"What is this, um chronological?"
"No fucking way."
(and then hipsters across the world were overwrought once again with Cusack-induced orgasms of jealousy)
- I am changing the face of bookshelves. So get on that. But then today I googled, which is an inevitability of modern times. So I am not the first person to color-code their shit. Lame. Even worse, my shelves are puny compared to the libraries pictured. And I've got a shit-ton of books. Pre-0rganizing, though, I pulled out about 30 for donation. Do I really need a copy of Kierkegaard's Fear and Trembling? No, no I don't. But I cannot let go of Stinker From Space because it defines me as a person in ways only an intergalactic space warrior trapped in the body of a skunk and befriended by a dorky little girl can.
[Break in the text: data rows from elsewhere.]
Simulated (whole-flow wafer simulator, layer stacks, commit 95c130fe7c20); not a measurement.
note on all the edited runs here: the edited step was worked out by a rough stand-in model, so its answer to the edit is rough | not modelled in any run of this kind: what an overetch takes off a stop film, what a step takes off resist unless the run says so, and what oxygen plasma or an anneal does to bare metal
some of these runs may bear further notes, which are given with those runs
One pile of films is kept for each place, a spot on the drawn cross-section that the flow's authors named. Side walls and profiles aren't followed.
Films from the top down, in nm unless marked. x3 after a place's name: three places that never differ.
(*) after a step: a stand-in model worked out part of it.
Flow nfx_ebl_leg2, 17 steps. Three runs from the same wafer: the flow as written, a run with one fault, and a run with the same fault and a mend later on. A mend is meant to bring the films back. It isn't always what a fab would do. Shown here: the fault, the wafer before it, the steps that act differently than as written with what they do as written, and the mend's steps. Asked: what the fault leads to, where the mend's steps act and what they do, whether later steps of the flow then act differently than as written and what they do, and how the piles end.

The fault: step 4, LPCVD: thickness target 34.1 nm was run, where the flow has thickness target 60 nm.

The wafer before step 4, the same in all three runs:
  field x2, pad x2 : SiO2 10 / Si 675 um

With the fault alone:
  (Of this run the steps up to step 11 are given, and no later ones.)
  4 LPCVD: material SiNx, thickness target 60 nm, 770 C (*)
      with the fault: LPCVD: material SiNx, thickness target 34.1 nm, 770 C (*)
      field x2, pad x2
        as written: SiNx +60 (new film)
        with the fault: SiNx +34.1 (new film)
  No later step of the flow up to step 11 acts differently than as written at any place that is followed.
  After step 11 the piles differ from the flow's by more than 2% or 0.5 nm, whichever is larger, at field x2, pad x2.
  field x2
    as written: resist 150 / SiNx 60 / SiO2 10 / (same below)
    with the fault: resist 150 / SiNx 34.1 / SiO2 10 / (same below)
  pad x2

Maybe I should keep some of those books so people think I'm smart. No, because what if someone comes around and sees I read Kierkegaard and postulates ethics and the rationality of faith, and then I'm all like, "remember that part in Wayne's World when they're speaking Cantonese and Wayne's all, 'Was it Kierkegaard or Dick van Patton who said if you label me, you negate me?' That was awesome."
Because if you want me to be honest here (that's what I'm about: fucking honesty) the only reason I read Kierkegaard at all was because Wayne name-dropped the bastard in the first place. I think it's the only reason I ever watched an episode of Eight is Enough, at that. I do lots of things because of Wayne's World.